On her first five studio albums, Tift Merritt has explored a wide stylistic range under the umbrella of folk rock. Out of the gate, "Bramble Rose" established Merritt as an artist of the first order, cracking the Top 50 on Billboard's Country chart and hitting a lot of critics' best-of-year lists. "Tambourine" found her working in a more soulful vein with a rockier beat, while its follow-up, "Another Country," was intimate, contemplative and powerful, and earned her comparisons to Emmylou Harris and Judy Collins. 2010's "See You on the Moon" was perhaps Merritt's most visceral and wonderfully expansive album to date.

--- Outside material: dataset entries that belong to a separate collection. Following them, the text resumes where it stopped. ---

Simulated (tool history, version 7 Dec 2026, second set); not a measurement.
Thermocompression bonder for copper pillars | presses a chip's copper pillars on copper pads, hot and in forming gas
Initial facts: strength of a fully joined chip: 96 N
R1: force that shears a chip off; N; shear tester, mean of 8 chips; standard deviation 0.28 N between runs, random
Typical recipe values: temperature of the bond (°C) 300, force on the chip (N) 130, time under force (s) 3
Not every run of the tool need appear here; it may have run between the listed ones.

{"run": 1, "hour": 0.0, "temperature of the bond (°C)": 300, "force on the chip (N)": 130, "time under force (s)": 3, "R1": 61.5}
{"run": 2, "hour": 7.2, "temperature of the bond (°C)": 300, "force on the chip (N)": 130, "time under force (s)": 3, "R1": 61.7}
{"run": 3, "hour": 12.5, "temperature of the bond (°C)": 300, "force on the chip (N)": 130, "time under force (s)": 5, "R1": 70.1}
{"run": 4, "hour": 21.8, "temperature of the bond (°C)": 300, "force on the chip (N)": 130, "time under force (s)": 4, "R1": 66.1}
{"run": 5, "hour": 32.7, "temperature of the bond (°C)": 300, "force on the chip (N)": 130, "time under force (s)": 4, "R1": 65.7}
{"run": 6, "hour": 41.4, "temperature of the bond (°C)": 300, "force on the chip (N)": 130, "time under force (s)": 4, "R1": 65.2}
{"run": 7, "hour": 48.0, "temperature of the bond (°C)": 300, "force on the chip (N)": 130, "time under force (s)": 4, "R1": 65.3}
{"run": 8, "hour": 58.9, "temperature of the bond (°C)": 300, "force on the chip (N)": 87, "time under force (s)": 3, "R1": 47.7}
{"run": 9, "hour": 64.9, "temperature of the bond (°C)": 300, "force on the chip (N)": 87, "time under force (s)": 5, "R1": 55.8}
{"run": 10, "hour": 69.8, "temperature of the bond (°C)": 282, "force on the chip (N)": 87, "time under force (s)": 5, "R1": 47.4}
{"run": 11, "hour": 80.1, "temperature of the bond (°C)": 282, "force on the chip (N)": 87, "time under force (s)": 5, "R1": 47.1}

Merritt's manifesto on her latest, "Traveling Alone," seems to be encapsulated in the melancholy twang of Sweet Spot, where she croons in the chorus, "I'm just looking for that sweet spot/Where I can live the way that I want." This time out, Merritt assembled a phenomenal band - including Calexico's John Convertino and revered session guitarist Marc Ribot - as well as producer Tucker Martine to create a work grounded in an earthy Americana vibe while layering it with atmospheric textures and ambient moods. Drifted Apart could be a country classic with a slightly more traditional arrangement, but Merritt has never bowed to tradition in the pursuit of her singular sound she could and crafts a classic all her own. Still Not Home shivers and shakes with the brilliance of Harris' work with Buddy Miller in Spyboy, while Too Soon to Go shimmers like the '60s folk pop that Judy Collins perfected.
Sonics and her crystalline voice aside, Merritt is quite simply one of the best songwriters currently working in any genre and the success of "Traveling Alone," like all the albums that have preceded it, is obviously a result of Merritt's gift for melody, ear for lyrical beauty and gravity and courage for blazing her own unique trail.